Menaul School has one of the most unique Model UN clubs in New Mexico, distinguished by its inclusion of international students. Menaul’s Model UN welcomes students from around the world, helping foster a truly global perspective. This diversity allows for enhanced simulation of diplomatic scenarios, providing different insights and cultural perspectives. Menaul School’s Model UN is a great example of inclusivity and global collaboration within New Mexico. “It makes a big difference when we’re at a conference simulating the African Union, and four of our delegates are actually from Africa. People always know when Menaul is at the table. It drives our American students to learn more, and to incorporate those perspectives as they prepare for conferences,” said Chris Ferrara, one of the Model UN club advisors.

Mikayla Sierra as Egeria in the Legacy of the Mockingjay committee.

Students Mikayla Sierra, Nicole Kelley, and Izzy Hale were members of the Hunger Games: Legacy of the Mockingjay committee, taking on the role of different characters from the series. As a part of the New Panem Assembly, their goal was determining the future of Panem after the fall of the Capitol. They had to make decisions on reforming a nation, such as governance, law enforcement, and citizen welfare. Drawing from their characters’ perspectives, students determined the nation’s future, weighing loyalty, status, and abilities in their decisions.

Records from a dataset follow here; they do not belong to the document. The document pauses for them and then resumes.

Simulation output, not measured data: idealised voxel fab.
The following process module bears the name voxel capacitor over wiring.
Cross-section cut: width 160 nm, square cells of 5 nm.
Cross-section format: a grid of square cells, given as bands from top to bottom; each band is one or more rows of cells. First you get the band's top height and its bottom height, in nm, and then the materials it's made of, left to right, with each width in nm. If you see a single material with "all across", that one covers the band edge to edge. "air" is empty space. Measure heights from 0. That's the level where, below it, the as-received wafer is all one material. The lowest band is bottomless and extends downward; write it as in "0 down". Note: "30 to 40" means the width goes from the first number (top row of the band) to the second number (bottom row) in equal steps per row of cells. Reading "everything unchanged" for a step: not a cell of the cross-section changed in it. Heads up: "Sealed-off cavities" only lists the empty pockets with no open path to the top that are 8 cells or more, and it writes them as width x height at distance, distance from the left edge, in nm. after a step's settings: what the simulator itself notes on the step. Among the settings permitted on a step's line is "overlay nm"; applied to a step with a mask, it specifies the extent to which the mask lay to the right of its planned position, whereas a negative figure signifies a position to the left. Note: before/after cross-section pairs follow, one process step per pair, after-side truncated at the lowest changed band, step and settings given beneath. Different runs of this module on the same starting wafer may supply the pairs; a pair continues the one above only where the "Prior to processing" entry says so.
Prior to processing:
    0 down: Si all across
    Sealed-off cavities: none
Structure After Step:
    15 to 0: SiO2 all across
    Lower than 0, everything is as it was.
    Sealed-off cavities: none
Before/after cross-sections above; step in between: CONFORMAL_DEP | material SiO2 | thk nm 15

The Somalia Wars committee consisted of students Akshay Shaju, Liah Yamamura, Gabriella Cheromiah, Seeun Choi, and Ken Duong. This committee focused on critical issues such as sovereignty and government, flooding within the region, and the refugee crisis. Representing Djibouti and Italy, students spoke about how the UN could better support countries taking in Somalian refugees, how to ensure UN aid is being used appropriately, and what kind of aid is most effective in a refugee crisis.

According to Liah Yamamura, a sophomore at Menaul, events like LoboMUN offer a valuable platform to connect and engage with students from different schools. She emphasizes the important role such competitions play in obtaining essential communication skills, including knowing when to articulate thoughts, managing time effectively, improving writing abilities, and gaining formal public speaking experience.

Anir El Ouazguiti as Maria Pavlovna in the Tsar’s Last Stand committee.

Anir El Ouazguiti, a senior at Menaul, attended LoboMUN as his fourth Model UN event. Anir believes Model UN events are important for learning more about the world and broadening global perspective. He credits these events for enhancing his public speaking and leadership skills, emphasizing the importance of making prompt decisions within a committee.

According to Mikayla Sierra, president of Menaul’s Model UN, she joined the club as it offered a excellent opportunity to connect with students from other schools with similar interests. She emphasized the fact that “everyone is there because they want to be there.” Mikayla has participated in four competitions so far, with LoboMUN being her first experience in a crisis committee. Reflecting on her time there, she expressed having enjoyed her experience and was able to make new friendships.

Model UN competitions offer students invaluable real-world experience in diplomatic processes, helping them refine their skillsets and also offering networking opportunities. Engaging with global issues not only broadens their international perspective, but also challenges them to comprehend and articulate diverse viewpoints. Through collaborative problem-solving, students form connections with others from different backgrounds, creating an environment of teamwork and innovative thinking. When Menaul School says World Smart, these are the skills our students to bring to the table – first in simulations, then in real life.